The idea is, committest will be running lots of delta cycles pretty 
soon, with all the little pieces for atomic commit hooked up.  This is 
much better than relying on full system tests to verify things are 
working as they should.

The big change in progress is, sync_super will no longer rely on 
flush_buffers(volmap) to write physical metadata to disk.  Instead that 
happens in change_end, on a delta transition.  We also will not rely on 
tuxclose(inode) to send file data to disk, especially directory and 
bitmap data.

With this test, tuxsync(sb->bitmap) fails with EAGAIN, by design.  As we 
established earlier, a simple flush of dirty bitmap buffers causes 
recursive bitmap block dirtying, which would result in unpredictable 
state of bitmap blocks on disk if we did not control it with the buffer 
forking technique and a custom block write function that only writes 
blocks that were dirty before the flush.  This function returns EAGAIN 
error for any re-dirtied buffer, thus requiring the caller to be aware 
of the requirement to handle such blocks specially (they stay on the 
bitmap dirty list to be written later).

With buffer forking and cursor_redirect enabled, filesystem activity 
generates the following lists:

  - dirty inode list

  - dirty block list per inode (kernel uses a different mechanism)

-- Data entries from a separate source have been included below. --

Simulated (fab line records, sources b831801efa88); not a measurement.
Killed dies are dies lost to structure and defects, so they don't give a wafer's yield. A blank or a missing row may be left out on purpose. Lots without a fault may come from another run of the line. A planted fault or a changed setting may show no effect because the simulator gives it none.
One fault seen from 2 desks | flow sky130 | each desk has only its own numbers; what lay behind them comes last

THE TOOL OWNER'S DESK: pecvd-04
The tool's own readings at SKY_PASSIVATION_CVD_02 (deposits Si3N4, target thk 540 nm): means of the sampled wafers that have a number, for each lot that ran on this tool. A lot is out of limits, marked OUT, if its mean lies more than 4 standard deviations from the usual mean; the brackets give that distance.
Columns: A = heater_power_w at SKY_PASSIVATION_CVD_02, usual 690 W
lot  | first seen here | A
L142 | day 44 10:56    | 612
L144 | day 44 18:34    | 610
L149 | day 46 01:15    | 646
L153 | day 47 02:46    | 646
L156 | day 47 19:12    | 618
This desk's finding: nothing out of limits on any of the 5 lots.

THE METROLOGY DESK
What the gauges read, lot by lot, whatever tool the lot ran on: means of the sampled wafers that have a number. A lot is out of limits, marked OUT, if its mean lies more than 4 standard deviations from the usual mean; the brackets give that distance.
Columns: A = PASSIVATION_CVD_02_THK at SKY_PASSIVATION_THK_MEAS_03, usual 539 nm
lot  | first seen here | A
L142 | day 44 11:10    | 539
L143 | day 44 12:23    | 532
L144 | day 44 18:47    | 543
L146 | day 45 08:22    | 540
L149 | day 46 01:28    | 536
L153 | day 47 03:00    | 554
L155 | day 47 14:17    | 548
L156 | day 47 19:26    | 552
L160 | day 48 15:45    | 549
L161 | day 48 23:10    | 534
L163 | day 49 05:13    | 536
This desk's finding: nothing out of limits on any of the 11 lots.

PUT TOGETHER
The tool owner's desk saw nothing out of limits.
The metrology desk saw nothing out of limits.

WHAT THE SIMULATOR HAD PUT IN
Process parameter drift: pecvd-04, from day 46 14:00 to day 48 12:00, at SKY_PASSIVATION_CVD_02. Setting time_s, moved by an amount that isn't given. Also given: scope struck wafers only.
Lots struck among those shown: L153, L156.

  - two global dirty lists:
      - delta dirty list
          - forked bitmap blocks
          - redirected btree leaf blocks
      - rollup dirty list
          - redirected btree index blocks

  - two deferred free lists:
      - list of extents to free after delta commit
      - list of extents to free after next rollup

  - log blocks

Delta staging does this:

  - flush dirty inode data except bitmap, that is, map each dirty data
    block to disk and initiate writeout.

  - flush dirty inodes to inode table blocks (this redirects inode
    btree blocks, which go onto the rollup dirty list)

  - initiate writeout for delta dirty list blocks.

  - allocate disk locations and initiate writeout for log blocks,
    adding log blocks to rollup deferred free list.

Log rollup does this:

  - add per-rollup blocks to delta list (dirty btree nodes and bitmap
    blocks)

  - move deferred frees for rollup to delta deferred free list

  - set sb->logbase to sb->lognext, emptying the log

  - increment rollup counter (further block block allocations belong to
    the next rollup)

  - map dirty bitmap blocks to disk and add to delta dirty list.

So log rollup relies on the delta mechanism to do most of its work.
Rollup can be done any time in a delta, however I think the easiest
place to do it is just after delta commit completes.